I think Adrian Cockcroft & Jedberg may disagree with this statement.

Netflix has made a point (and a business model) of pushing all their infrastructure costs for their streaming service to AWS for many reasons.

They clearly have a HUGE amount of traffic across their service, and they are very successful in keeping a lean team on staff that has a focused skillset while not needing all the IT ops folks on staff. The HW costs to support their service would be very large as well as the distribution of that HW across the [nation|globe] to support their userbase.

Also, I do not think you're properly accounting for all the design and support considerations.

In a large infrastructure implementation you're going to need quite a few ops specialties: (in smaller orgs, these roles can be collapsed, in very large orgs they are discreet. Your ops costs get high fast in large infrastructure deployments)

Architect

Network

Server

Support (deployment, ops, maintenance etc..)

With the need for 24/7/365 ops coverage - especially if you have multiple regions/internationally deployed infrastructure... you can see how this can get expensive.

So, I think there are a few sweet spots that can be looked at.

Finally, there is also the hybrid model, where you have your own base-line infrastructure which scales out to AWS to support larger load (CDN model)

vidarh · on Jan 3, 2013

> I think Adrian Cockcroft & Jedberg may disagree with this statement.

They might. But either they haven't priced it out, or they have decided it's worth paying several times as much for some reason. Given that the high price of EC2 gets brought up and how I've never seen them actually address the pricing issue, I'm not going to speculate why they've decided to make that tradeoff. I find it quite baffling, though, and I'd be very interested in it if they have done a serious assessment of it somewhere.

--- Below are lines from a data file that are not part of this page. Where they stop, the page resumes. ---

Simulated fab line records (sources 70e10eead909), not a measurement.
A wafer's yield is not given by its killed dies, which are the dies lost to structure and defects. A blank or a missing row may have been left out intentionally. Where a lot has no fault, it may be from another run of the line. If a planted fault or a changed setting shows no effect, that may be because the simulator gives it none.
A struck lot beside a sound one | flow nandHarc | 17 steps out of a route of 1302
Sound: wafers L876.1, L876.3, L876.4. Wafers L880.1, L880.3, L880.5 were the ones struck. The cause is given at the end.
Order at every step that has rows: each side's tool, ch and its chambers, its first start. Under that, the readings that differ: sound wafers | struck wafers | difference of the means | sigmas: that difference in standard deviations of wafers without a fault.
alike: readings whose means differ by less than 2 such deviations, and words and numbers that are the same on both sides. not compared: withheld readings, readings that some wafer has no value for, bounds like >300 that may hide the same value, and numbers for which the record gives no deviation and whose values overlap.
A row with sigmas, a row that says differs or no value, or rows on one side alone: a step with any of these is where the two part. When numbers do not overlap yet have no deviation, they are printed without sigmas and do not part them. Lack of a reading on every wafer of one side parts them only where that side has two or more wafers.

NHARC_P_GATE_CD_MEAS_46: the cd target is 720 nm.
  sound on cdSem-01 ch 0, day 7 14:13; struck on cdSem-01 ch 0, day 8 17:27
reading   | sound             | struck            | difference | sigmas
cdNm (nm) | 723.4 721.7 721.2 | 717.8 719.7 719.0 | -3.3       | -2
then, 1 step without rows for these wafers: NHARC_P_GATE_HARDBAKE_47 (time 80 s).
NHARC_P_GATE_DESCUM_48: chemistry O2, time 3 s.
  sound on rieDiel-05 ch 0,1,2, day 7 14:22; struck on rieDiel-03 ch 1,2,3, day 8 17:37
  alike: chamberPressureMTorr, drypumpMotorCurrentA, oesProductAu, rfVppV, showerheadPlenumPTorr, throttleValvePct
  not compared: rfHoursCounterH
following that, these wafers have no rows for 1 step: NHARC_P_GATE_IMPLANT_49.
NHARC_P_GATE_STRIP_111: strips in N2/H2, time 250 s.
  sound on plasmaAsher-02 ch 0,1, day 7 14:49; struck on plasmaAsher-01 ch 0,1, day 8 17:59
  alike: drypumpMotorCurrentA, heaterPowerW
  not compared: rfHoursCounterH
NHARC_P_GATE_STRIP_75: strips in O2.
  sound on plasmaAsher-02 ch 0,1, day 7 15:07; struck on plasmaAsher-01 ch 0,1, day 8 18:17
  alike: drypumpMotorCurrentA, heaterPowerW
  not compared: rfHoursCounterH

> They clearly have a HUGE amount of traffic across their service, and they are very successful in keeping a lean team on staff that has a focused skillset while not needing all the IT ops folks on staff.

Given the very public, very extensive issues that in particular Reddit have had with their hosting, and how they kept taking the entire service down for maintenance seemingly always when I want to use it (since I tend to want to use it when Americans are sleeping, I guess), I'm not so sure this is a glowing endorsement of doing things their way. I certainly couldn't get away with the stability-record Reddit has - the CEO where I currently work would look at me as if I was crazy if I suggested even the amount of scheduled maintenance windows Reddit takes. I don't use Netflix, so I haven't kept track of how they're doing stability wise.

EDIT2: Actually looking at their numbers, and comparing EC2 prices, I'm fairly comfortable in saying that the setup we're running is actually larger than their in terms of total computing resources (but nowhere near them on bandwidth use), which is quite interesting...

> while not needing all the IT ops folks on staff.

You can have someone else do the IT ops for co-located services too. There are literally thousands of companies offering suitable services on an hourly basis, and dozens that offers it globally. Outsourcing ops is easy.

And with managed hosting, the ops you need to do yourself if you don't pay for extra service tiers is pretty much the same as for EC2. Someone else handles the hardware, just as with EC2. Someone else handles the network, just as with EC2. What you need to handle is what is installed on your servers, just as with EC2.

> The HW costs to support their service would be very large as well as the distribution of that HW across the [nation|globe] to support their userbase.

You pay for the HW with EC2 too. You just don't get to own it at the end. A typical colocated setup often involves leasing rather than purchasing, so you're still typically dealing with monthly payments. And if you don't want to own, managed hosting is still vastly cheaper.

As an example, leasing costs for our lates purchases of a quad-server box containing 4x dual hex-core 2.6GHz cpu's with 24GB RAM each, and 24x 256GB OCZ Vertex 4 SSD's, is about $600/month per unit. With their share of our rack space, power, bandwidth etc. the full hosting cost excluding our ops cost for this box is about $750/month (this is accounting for the fact our racks are currently nowhere near full, and so this price is higher than it could be).

Comparing them to EC2 is a bit tricky, since there's no direct equivalent. But to be very generous to EC2 and using a model that these servers substantially outperform, consider that 4 x single M3 Double Extra Large in US East is around $3300/month (which is indeed quite a bit better than last time I look - I'll grant that), and I have about $2550/month left to assign to ops every month for that single box.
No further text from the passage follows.